The total funding deficit of the UK's defined benefit pension schemes almost doubled over 2016, new figures from JLT Employee Benefits show.

At the end of 2016, the country's DB schemes were underfunded by £434bn. That compared with £233bn at the end of 2015.

The schemes of FTSE-listed companies fared worse than average, with FTSE 100 and 350 scheme deficits more than doubling in size over the year.

The deficits of FTSE 100 company schemes rose from £70bn at the end of 2015 to £169bn at the end of 2016.

FTSE 350 companies, meanwhile, saw their DB pension deficits rise from £81bn to £191bn over the period.

Overall, the UK's DB schemes are now 77 per cent funded, compared with 84 per cent this time last year.
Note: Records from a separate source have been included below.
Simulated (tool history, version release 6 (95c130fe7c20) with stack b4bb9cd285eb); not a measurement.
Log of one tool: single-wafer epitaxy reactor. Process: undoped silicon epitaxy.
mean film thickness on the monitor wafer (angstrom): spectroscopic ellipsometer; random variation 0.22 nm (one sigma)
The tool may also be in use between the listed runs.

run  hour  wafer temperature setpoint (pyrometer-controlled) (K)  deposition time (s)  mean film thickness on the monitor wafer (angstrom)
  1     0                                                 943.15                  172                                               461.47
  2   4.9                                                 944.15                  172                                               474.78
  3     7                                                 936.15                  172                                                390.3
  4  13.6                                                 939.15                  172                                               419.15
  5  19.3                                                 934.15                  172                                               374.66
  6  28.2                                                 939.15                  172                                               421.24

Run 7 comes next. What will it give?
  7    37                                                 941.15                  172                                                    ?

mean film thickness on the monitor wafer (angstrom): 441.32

Both FTSE 100 and FTSE 350 company schemes were 78 per cent funded, a 10 percentage point drop year on year. 

In calculating the deficits, JLT uses the standard accounting measure (IAS19) used in company reports and accounts.

There will be instances where the pension scheme will represent a serious threat to the company’s balance sheet and, in some cases, the company’s ability to pay dividends. Charles Cowling

This method of calculation generally yields lower results than other methods. Deficits calculated by a scheme's trustees, for example, tend to be higher than those calculated by the sponsoring employer.

Deficits calculated according to the cost of a bulk annuity buyout - that is, the cost of passing on all liabilities to a life insurer - are the highest of all, with some figures putting the total deficit above £1trn.

However, in November The Pensions Regulator executive director Andrew Warwick-Thompson downplayed such estimates, saying a more realistic deficit estimate was £350bn to £400bn.

Charles Cowling, a director at JLT Employee Benefits, pointed out that, while 2016 was a "turbulent year" for DB schemes, the end-of-year deficit was still lower than its August peak of £500bn.

But he added that year-end deficits were a record high and that there "appears to be no relief in sight for companies with large pension schemes"

“Now we have reached the all-important year-end for many companies, we are going to see many companies’ accounts showing a marked deterioration in their year-end pension numbers," he said. 

"There will be instances where the pension scheme will represent a serious threat to the company’s balance sheet and, in some cases, the company’s ability to pay dividends."

Commenting on the JLT figures, Intelligent Pensions' head of pathways Andrew Pennie the cost of matching DB liabilities looks to be "going down a one way street – in the wrong direction". 

“The sad fact is we are highly likely to see a lot of scheme closures in the coming months and years, unless the cost of funding defined benefit pensions can be made more affordable.

"One wonders whether the public sector defined benefit pension scheme will also come under similar pressures.”

The figures came two weeks after the Work and Pensions Select Committee released a report recommending a major overhaul to the DB sector, in an effort to prevent the underfunding problem from becoming a crisis.

Its recommendations included allowing struggling schemes to reduce the benefits they pay members, and increasing TPR's powers to fine employers that fail to meet their obligations.